Test platform:

  • Azure VM | Standard NC24_Promo (24 vcpus, 220 GiB memory)
  • 4 x Tesla K80, which has compute capability 3.7. You can find out what card you got via lshw -C display; you can find out the compute capability of your card here.
  • Linux (ubuntu 18.04)

1. Install prerequisites

build essentials (gcc, make, ...), cmake, libelf.

cd $HOME
sudo apt update
sudo apt install build-essential
sudo snap install cmake --classic
sudo apt install -y libelf-dev libffi-dev
sudo apt install -y pkg-config
sudo apt install libnuma-dev

2. Install CUDA 10.1

(recall: this is for an Ubuntu 18.04 machine)
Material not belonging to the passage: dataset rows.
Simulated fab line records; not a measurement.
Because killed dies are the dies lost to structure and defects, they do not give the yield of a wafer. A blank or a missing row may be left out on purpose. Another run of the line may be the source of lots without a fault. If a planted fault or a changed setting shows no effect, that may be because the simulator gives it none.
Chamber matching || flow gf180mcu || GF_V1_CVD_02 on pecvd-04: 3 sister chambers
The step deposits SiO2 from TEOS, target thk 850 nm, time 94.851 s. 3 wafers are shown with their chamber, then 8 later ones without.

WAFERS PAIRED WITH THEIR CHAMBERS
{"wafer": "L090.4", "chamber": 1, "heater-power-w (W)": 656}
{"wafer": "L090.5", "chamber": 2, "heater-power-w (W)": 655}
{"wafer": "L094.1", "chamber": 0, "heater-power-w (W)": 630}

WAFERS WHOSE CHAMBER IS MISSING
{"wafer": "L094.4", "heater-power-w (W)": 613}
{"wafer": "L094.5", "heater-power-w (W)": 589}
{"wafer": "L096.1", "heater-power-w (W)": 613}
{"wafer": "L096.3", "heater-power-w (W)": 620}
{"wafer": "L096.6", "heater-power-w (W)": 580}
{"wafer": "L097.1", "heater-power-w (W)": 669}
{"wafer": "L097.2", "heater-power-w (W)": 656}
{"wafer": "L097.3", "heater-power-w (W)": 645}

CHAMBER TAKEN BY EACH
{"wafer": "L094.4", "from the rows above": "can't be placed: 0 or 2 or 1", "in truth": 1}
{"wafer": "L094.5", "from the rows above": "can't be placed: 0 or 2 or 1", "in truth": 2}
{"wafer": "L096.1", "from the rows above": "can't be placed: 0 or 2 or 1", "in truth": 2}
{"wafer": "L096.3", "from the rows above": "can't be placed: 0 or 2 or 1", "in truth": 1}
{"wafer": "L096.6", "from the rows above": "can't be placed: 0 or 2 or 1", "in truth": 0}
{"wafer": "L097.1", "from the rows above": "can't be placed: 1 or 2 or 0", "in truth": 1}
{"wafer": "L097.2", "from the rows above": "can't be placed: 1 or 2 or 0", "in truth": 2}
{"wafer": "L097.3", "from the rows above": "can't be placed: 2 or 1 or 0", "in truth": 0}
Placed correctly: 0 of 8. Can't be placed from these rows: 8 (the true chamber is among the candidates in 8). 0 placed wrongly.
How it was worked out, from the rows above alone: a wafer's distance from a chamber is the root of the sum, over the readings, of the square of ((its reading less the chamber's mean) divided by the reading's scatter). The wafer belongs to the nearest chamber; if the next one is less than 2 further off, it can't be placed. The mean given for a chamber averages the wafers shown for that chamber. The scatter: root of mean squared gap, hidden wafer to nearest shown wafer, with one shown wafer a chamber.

sudo dpkg -i cuda-repo-ubuntu1804-10-1-local-10.1.105-418.39_1.0-1_amd64.deb
sudo apt-key add /var/cuda-repo-10-1-local-10.1.105-418.39/
sudo apt update
sudo apt install cuda


rm cuda-repo-ubuntu1804-10-1-local-10.1.105-418.39_1.0-1_amd64.deb
export PATH=/usr/local/cuda-10.1/bin:$PATH
export LD_LIBRARY_PATH=/usr/local/cuda-10.1/lib64:$LD_LIBRARY_PATH

If everything went right, you should see something like

$ nvcc --version
nvcc: NVIDIA (R) Cuda compiler driver
Copyright (c) 2005-2019 NVIDIA Corporation
Built on Fri_Feb__8_19:08:17_PST_2019
Cuda compilation tools, release 10.1, V10.1.105

3. Install LLVM 11:

git clone
cd llvm-project
git checkout 3d9bb031d13c884122a5da456659e47dd52ec1f7
cd ..

Let's then build the compiler

mkdir build; cd build

Next CMake needs to generate Makefiles which will eventually be used for compilation:

cmake                                                                          \
  -DLLVM_ENABLE_PROJECTS="clang;clang-tools-extra;libcxx;libcxxabi;lld;openmp" \
  -DCMAKE_BUILD_TYPE=Release                                                   \
  -DLLVM_TARGETS_TO_BUILD="X86;NVPTX"                                          \
  -DCMAKE_INSTALL_PREFIX=$HOME/llvm                                            \
  -DCLANG_OPENMP_NVPTX_DEFAULT_ARCH=sm_37                                      \
  -DLIBOMPTARGET_NVPTX_COMPUTE_CAPABILITIES=35,37,50,52,60,61,70,75            \
  -DCMAKE_C_COMPILER=gcc                                                       \
  -DCMAKE_CXX_COMPILER=g++                                                     \
  -DLLVM_ENABLE_BINDINGS=OFF                                                   \
  -G "Unix Makefiles" $HOME/llvm-project/llvm

Now it's finally time to actually compile

make -j 24

Note: here I'm using -j 24 because the test platform has 24 physical cores. This may gonna take a while...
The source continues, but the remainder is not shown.